With more than 30,000 registered pilots and 500 active chapters worldwide, MultiGP brought collegiate FPV to Skyway36 in Tulsa with a format that looked built for the next rung up. The April 11-12 finals used one track released in September, with gates capped at 7 feet wide and 6 feet tall, a standardized rule set that made lap speed comparable across campuses.

The weekend was designed as a team travel event, not a lone-pilot stop. Each school could enter eight flying pilots and bring as many support staff as it wanted, while support crews did not need tickets and could not swap in for a pilot who had already bought one. Admission, a T-shirt and Saturday lunch were bundled into the ticket, a small detail that underscored how much the championship depended on logistics, from battery charging and tuning help to spares and repair work between heats.

Skyway36 fit the moment. The Osage Nation’s aerospace technology innovation zone and droneport sits just outside downtown Tulsa, less than 5 miles away and about 10 miles from Tulsa International Airport. The site includes a renovated hangar, office space, a 3,000-foot runway and helipad space for unmanned aerial systems and eVTOL work, plus access to Skyway Range, a 1,200-square-mile UAS flight test range. Tribal Business News said the Skyway36 Droneport and Technology Innovation Center opened in May 2025, was built from a former airplane hangar, received a $2 million Economic Development Administration grant and launched with WindShape as its first tenant.

AI-generated illustration
AI-generated illustration

That setting helped explain why the championship felt less like a club meetup and more like a pipeline event. MultiGP’s collegiate series now runs on a clearly defined national structure, with one track for all schools and a championship path that rewards organization as much as reflexes. The field has widened to include programs such as Virginia Tech, Northeastern, Alabama, Boston University, Missouri S&T, UCF, Duke, Oregon State, Georgia Tech, ÉTS, LeTourneau, Tech Flyers and the U.S. Air Force Academy.

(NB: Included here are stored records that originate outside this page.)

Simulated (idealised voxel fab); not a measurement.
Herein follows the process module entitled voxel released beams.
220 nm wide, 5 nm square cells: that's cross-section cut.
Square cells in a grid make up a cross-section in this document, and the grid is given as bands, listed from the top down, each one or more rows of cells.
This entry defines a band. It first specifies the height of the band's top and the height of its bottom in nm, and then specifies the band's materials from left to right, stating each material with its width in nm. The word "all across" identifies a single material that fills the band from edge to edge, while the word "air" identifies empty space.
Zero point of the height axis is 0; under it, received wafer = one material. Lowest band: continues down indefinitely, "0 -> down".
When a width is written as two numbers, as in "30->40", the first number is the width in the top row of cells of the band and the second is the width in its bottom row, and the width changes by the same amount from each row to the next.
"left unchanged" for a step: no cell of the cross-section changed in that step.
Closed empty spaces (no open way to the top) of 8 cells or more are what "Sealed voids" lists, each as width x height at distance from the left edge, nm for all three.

The scale has changed quickly. Championship materials described 12 schools and more than 50 pilots ready to battle in 2026, while UNC said the 2025 event at Horace Williams Airport brought 15 universities into qualifying and marked the first time Chapel Hill hosted the championship. A 2024 championship video described that field as the top 64 pilots in the U.S. collegiate circuit. Taken together, those markers show collegiate drone racing maturing into a structured talent-development system, with Tulsa serving as the clearest sign yet that the road from campus club to elite FPV is becoming a real ladder.